Br. Jerome Quinto, SDB, marks his 5th year a Salesian of Don Bosco today. But before he became a Salesian, this piece he wrote 8 years ago brings us to where it all began.
I’ve always believed that I have a very long vocation story. The length of it is comparable to a volume of an encyclopedia. Once, I tried writing an outline of my vocation story and it took me a day just to finish less than a quarter of it. Thus, I consider writing my story an impossible feat and, mind you, the story’s getting longer and longer, day by day.
Let me then share to you a snippet of my vocation story – when it all began. ~
In his best short pants, best socks, best shirt, best cap, and best rubber shoes, young Jerome walked jubilantly with his barkada along Makaturing Street on their way to their first outbound gimmick. Kuya Jaymar grabbed his hand as they cross Dansalan and through the narrow alley that leads to San Roque Street, the street the goes around the factory-like building better known as San Roque Parish Church. Thirty minutes past three in the afternoon, his sense of time assured him that they weren’t late for the celebration.
Children of every shape and size were everywhere. The noise of toddler talk and ecstatic shrieks (due to the excitement brought about by a marathon-like competition of kids racing through the crowds and running around the vicinity) filled the gloomy and ill-lit hall of wooden ebony benches and dilapidated charcoal-grey ceiling.
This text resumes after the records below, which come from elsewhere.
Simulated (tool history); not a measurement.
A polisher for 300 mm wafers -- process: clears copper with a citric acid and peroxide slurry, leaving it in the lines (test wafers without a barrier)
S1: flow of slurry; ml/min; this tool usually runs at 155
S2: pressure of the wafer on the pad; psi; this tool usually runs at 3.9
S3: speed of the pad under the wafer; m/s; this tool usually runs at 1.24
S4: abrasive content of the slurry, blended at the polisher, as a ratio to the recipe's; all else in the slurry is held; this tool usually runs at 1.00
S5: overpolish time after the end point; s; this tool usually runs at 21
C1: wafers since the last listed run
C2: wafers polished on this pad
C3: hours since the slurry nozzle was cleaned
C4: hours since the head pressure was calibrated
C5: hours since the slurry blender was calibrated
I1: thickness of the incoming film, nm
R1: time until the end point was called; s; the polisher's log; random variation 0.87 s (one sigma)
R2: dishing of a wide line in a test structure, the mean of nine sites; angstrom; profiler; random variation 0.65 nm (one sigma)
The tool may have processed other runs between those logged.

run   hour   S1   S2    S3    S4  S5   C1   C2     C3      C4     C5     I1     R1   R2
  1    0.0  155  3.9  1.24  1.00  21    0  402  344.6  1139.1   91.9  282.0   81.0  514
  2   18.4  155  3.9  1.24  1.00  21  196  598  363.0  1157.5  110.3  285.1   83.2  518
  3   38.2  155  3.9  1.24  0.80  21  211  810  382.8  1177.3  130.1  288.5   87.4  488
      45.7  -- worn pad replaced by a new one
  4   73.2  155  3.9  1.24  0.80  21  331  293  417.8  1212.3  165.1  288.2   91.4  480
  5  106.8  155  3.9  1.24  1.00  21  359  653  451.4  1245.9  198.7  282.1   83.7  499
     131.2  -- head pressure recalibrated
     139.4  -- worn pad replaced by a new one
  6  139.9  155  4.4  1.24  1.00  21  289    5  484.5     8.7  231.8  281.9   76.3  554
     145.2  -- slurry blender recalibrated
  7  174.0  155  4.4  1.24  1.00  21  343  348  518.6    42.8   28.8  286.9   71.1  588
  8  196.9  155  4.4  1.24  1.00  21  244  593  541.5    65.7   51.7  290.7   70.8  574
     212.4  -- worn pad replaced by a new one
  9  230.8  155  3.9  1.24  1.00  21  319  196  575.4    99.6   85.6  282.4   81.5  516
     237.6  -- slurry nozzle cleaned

Ding-ding-ding sounded the bell. Movements slowly halted. Hisses enveloped the wild shrieks and shouts. Noise ebbed as if in a snap. Ding-ding-cling, ding-ding-cling again the bell screamed but now accompanied by a choir singing in unison, in tune with the strumming and plucking of guitars, and to the beat of the maracas crashing and crackling in an upbeat tempo. Peace at hand.
Jerome smiled and closed his eyes allowing himself to be possessed by the harmony, by the joyful music that has begun to seep through his being. Then every thing fell silent.
Disturbed by the unprecedented silence, he opened his eyes… beheld a man clad in pristine white oversized-duster-like garment, atop the sanctuary, behind the large dinner table. His eyes were fixed upon the man, examining his face, his movement and the garment that wrapped him. Upon recognition of the man, Jerome smiled.
His eyes remained fixed on the man. Jerome listened intently to his every word and tried to mimic the man’s repeated phrase – though most of it was beyond his comprehension.
Jerome enjoyed the songs and was enthused by the actions that accompanied them. He looked at hisbarkada and smiled at them noticing how engaged they were in the celebration… but the fun has to end.
The man stepped down from the sanctuary. Children and people of age began congregating along the middle aisle, along the way of the man. Jerome, moving in the opposite direction with his barkada, glanced at him for the last time. He smiled.
Upon turning his head back on the direction he was walking, he saw two familiar smiles, smiling at him. He approached them and grabbed their hands and kissed them – his mama and papa. His barkada saw this at a distance and waved good-bye at him and his parents. While walking, his mama looked at him as if asking what has caught his attention the minute before they met. Jerome simply said, “Papa Jesus,” then threw a quick glance back at the church. His mother remarked in response, “ah, the priest, anak…”
When they reached home, Jerome, still overwhelmed by his recent experience, said, “Ma, I want to be a priest.” His mama and papa looked at him and smiled. His mother hugged him and kissed him on his cheek while his father rubbed Jerome’s head and gently pat his back.